Video gamers spend more time in front of "a TV" than most TV viewers. In this market, the immersiveness of a bigger display panel will beat any colour or contrast benefits of a tablet.
I wouldn't put much store by Colour reproduction as a deal-breaker either: bear in mind that 8% of males (and 0.5% of females) have colour-deficient vision - about 40% of these aren't even aware that they have such a condition until tested.
About cinema and television.
Why would people troop off down to the flicks to watch a big screen, when they could all have small personal TVs at home?
Sure, cinema attendances declined for a while and people changed their viewing habits, but the essential big screen experience didn't disappear. It just got augmented by other formats.
You can rinse and repeat for many other "new" technologies.
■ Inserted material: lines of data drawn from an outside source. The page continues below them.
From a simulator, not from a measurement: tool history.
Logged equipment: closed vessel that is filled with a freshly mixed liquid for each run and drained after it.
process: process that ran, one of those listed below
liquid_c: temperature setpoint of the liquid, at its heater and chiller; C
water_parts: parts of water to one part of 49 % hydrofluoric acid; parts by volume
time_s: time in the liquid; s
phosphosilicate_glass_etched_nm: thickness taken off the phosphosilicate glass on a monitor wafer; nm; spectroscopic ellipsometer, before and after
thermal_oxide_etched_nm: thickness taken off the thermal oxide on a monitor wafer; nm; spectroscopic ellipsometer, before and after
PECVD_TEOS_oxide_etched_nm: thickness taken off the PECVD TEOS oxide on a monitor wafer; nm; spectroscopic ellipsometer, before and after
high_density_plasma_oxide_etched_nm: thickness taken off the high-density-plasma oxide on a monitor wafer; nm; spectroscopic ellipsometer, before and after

It would be interesting to get figures on how many hours are spent watching films in cinemas per week, compared with TV. I don't know if the data is available but you could for instance find a 1-cinema town and ask how many tickets they sell per week, multiply by 2. Scale up based on town population Vs national population and compare to official TV viewing figures.
My total guess is cinema viewing is tiny in comparison, like 2% of TV watching 'man hours'. Anyone able to do some guesstimates or provide data?
What will be interesting to see is, if TV migrates to tablets and computers (as it has in our house - we have no communal TV at all), will the overall amount of TV viewed drop?
I suspect a lot of TV is there just because its there, not because people are actually interested in it.
I've seen this both on TV and in cinemas - the camera pans quickly and you can't really see clearly what's happening, like it's not really that smooth.
I don't understand how that happens on a modern TV or projector - is it actually part of the recording, the display technology, or my eyes/brain? It's certainly worse in some cases - F1 on NowTV streaming for instance - but considering I see it in big budget movies in the cinema I am starting to wonder if it's me?!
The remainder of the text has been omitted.